The cafe at 24 S. Main St. first opened as an ice cream and candy store in May 1921.
“On our 95th anniversary we did more of an open-house celebration,” said cafe owner Travis Porter. “And while 97 years is still a milestone, we’re starting to look to our 100th birthday so this one won’t be as celebratory — although we will have fun things going on.”
Porter, who with his wife, Jana, took over ownership of the Idle Isle Cafe almost three years ago, said the low-key celebration begins Tuesday, May 1, and continues through Friday, May 4.
On Tuesday, the cafe will offer menu specials and “other fun things” throughout the day, according to Porter. On Wednesday, a video production company will be at the cafe to create a highlight video of the 97-year-old business. Porter says the video will be posted to the city’s website, as well as the cafe’s soon-to-be-remodeled website.
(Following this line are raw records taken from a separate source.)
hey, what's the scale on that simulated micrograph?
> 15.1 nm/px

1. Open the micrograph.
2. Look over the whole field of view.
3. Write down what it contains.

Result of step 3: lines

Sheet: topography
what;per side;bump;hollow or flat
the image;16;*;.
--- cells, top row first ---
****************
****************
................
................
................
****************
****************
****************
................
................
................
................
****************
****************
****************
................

Then, on Thursday and Friday evenings, a special live theater production dealing with the Idle Isle Cafe’s history will be presented. Porter said the cafe will hold regular lunch hours on those two days, but then close down at about 2:30 p.m. to prepare for the evening performances.
Two shows are planned for each night — a dinner theater at 6 p.m., and a dessert theater at 8 p.m. The dinner theater, which includes the performance and a steak-and-salmon combo meal, is $25 per person. The dessert theater, including the show and the restaurant’s signature Idleberry Cheesecake (featuring a combination of blueberries and marionberries), is $10.
Sixty tickets are available per performance, and reservations are required. The 6 p.m. Friday show is sold out, but seats are still available for the other performances, at 435-734-2468.
The historical play, based on actual events from the history of the Idle Isle Cafe, is part of a larger three-act work written by Logan resident Lynda Linford. According to Porter, Linford spent more than a decade researching and writing about three of the oldest restaurants in the state of Utah — the now-defunct Lamb’s Grill in Salt Lake City, the Bluebird Restaurant in Logan and the Idle Isle Cafe in Brigham City.
Although the acts featuring the other two restaurants were long ago performed, this will be the premiere of the Idle Isle portion of the play.
“We are considered by the state to be the second-oldest restaurant in Utah,” Porter said.
In May of 1921, newlyweds P.C. and Verabel Knudson started an ice cream and candy store in the same location the restaurant remains today, according to a history of the cafe on its website. Verabel’s brother and sister-in-law, David and LaRita Call, later formed a partnership with the Knudsons to create a full-service restaurant and candy shop.
Although some changes have been made over the years, the 1920s decor remains to this day. Handcrafted wood booths, a marble and onyx soda fountain and a grandfather clock are among those early touches still on display.
The cafe’s early location on the main highway through the area helped it to survive the Great Depression, World War II and other events that impacted the region.
Eventually, the family establishment passed on to younger generations. In 1994, Richard H. VanDyke sold the restaurant portion of the Idle Isle to Kim and Ann Jeppsen. Then, in 2004, Idle Isle Candy purchased a historic building on the east side of Main Street and moved across the street.
The Porters have owned the cafe since July 2015.